I am implementing a triplet network in Pytorch where I use 3 forward passes and a single backward pass, similar to what is described here. My model is trained by optimizing triplet loss. After running the code, everything works as expected.
However, I am still confused about the computation of backprop in this implementation. Specifically, as PyTorch accumulates the derivatives, the gradients of the triplet loss w.r.t. to the last linear layer (embedding) (shown here) always add up to zero. Of course, this cannot be true as the network eventually learns meaningful embeddings.
This is surprising indeed.
Do you see this gradient being non-zero after some time during training?
Also if you ignore gradients from one branch, is it non-zero?
# To ignore gradient from one branch, just detach it:
base = net(inp_base)
pos = net(inp_pos)
neg = net(inp_neg)
# To ignore gradients from the neg branch
neg = neg.detach()
loss = crit(base, pos, neg)
loss.backward()
I attached two photos showing the gradients of the embedding layer once without detaching any embedding and once after detaching the pos embeddings. I also fixed the seed and the model (both are at same epoch and optimizer state). The model is trained sufficiently long at the time of showing the gradients. The gradients are not equal but non-zero, which is expected.
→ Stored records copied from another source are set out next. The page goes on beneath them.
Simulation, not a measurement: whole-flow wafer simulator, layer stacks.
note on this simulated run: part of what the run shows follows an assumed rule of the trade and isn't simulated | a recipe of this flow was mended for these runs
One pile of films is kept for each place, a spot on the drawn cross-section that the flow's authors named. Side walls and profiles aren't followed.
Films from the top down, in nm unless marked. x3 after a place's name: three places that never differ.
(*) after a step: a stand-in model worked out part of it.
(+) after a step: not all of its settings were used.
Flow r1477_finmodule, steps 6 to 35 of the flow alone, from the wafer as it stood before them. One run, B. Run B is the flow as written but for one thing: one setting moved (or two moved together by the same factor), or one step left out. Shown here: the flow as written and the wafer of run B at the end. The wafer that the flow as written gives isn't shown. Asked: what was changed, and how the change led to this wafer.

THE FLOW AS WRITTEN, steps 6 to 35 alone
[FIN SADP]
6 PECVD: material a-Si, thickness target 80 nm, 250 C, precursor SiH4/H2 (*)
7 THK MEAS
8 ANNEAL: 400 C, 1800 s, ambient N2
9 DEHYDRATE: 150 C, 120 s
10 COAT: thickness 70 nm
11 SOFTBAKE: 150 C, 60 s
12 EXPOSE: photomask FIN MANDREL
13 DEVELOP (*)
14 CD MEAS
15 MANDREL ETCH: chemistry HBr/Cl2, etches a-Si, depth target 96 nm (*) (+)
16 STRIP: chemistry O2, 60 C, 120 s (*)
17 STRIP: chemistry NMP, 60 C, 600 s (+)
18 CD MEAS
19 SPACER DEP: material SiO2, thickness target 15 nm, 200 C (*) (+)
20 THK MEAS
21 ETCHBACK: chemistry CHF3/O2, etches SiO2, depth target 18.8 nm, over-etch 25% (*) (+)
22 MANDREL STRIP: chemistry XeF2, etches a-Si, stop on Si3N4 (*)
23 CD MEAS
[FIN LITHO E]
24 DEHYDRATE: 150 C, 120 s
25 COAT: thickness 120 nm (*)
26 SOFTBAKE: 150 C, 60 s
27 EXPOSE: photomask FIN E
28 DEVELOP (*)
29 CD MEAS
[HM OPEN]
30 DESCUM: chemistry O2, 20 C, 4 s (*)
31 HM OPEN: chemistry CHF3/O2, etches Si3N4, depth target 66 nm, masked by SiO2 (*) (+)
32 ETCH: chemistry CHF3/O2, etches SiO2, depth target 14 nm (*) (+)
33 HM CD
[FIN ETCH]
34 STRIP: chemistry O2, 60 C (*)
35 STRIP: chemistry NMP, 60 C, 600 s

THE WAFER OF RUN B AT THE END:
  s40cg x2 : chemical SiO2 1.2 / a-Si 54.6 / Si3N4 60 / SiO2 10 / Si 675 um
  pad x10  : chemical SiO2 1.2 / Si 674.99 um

What I do not understand is that adding up the gradients (the link is above) gives zero in theory. This means the network will not update its parameters. However, this is luckily not the case. Now I am simply confused how triplet loss is actually optimized given my implementation. (Ps. I might have overlooked a detail in the theory part as well.)
I am sorry if that was confusing. The code never gives 0 gradient at any case. But I am wondering how exactly PyTorch gets the gradients.
Isn’t it that when I do loss.backward(), the gradients will be accumulated over the base, pos and neg instances? If so, the weights at the embedding layer are actually the same tensors, thus I expect they will be updated by the sum of gradients (times const). Surprisingly, in theory, this sum turns out to be always zero, as shown in the figure. But since I do not get zeros, there must be something that I do not understand.
Right but these formulas give the gradients wrt to the output of the net, not the weights. And you never actually sum the gradient contribution of the outputs (because these are different Tensors), only the weights and actually shared and so gradients are accumulated.
Yes it does explain a lot, thank you very much @albanD!
I was implicitly assuming that df/dW_last are the same for all the three instances because the weights are identical. It is not the case; the derivatives are input-dependent. So instead of having a weighted sum of the 3 grads, I was getting Const * the sum of grads (which is 0).